To no surprise, McIlroy doesn't have many friends on the LIV side
Staunch PGA Tour defender Rory McIlroy told reporters Wednesday he never received an offer from LIV Golf when the controversial series was throwing around monopoly money at some of the game’s biggest names, and according to a LIV executive the four-time major champion shouldn’t expect to one now.
Speaking with well-known golf writer Alan Shipnuck for an extensive feature story published Thursday, just two days after PGA Tour commissioner Jay Monahan ushered in a landscape-altering deal to merge the Tour with the DP World Tour and Saudi Arabia’s Public Investment Fund (PIF), which backs LIV, the executive offered a rather telling indication on how LIV feels about McIlroy.

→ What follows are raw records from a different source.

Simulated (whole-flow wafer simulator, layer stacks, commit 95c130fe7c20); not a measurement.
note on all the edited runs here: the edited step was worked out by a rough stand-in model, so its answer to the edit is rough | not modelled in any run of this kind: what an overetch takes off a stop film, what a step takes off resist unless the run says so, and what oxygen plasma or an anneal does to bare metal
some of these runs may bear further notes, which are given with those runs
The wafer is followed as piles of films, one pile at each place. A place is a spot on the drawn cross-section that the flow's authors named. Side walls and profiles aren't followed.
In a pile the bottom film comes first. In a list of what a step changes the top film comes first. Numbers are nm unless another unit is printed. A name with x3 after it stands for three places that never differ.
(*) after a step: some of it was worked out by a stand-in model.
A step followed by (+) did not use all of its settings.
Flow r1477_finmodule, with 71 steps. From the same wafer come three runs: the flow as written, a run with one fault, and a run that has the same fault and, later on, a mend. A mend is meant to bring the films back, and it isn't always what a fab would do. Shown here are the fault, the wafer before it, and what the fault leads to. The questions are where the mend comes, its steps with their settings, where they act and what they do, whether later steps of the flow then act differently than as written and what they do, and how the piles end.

McIlroy, who referred to himself as a “sacrificial lamb” Wednesday during his first press conference after the merger, backed the PGA Tour time and time again while defending it from the Saudi Arabian-backed league.
“… Now we can finally get Hideki (Matsuyama) and Jon Rahm,” the executive told Shipnuck in a big-picture story about Yasir Al-Rumayyan, the newest chairman of the new PIF-PGA Tour entity. “I would say every big name on the PGA Tour will get an offer. Except Rory. Nobody wants that little (expletive) on their team.”
Harsh? Maybe. But it shouldn’t come as much of a surprise. McIlroy on Wednesday explained how he still has hatred for LIV Golf, and hopes it will fail in the near future.
McIlroy instead stressed how the Tour was partnering with the DP World Tour and PIF, not LIV. He does, however, believe those who were initially offered massive purses from LIV should made whole financially, given the Tour pleaded with players not to take those life-changing paydays only for the Tour to go behind players’ backs and agree to merge with the same group that financial funds LIV.
While it’s yet to be determined if that will be the case — initial offers were in the neighborhood of hundreds off millions — perhaps McIlroy could find himself in a different situation should LIV executives have anything to say about it. As McIlroy put it Wednesday, conversations are needed to be had.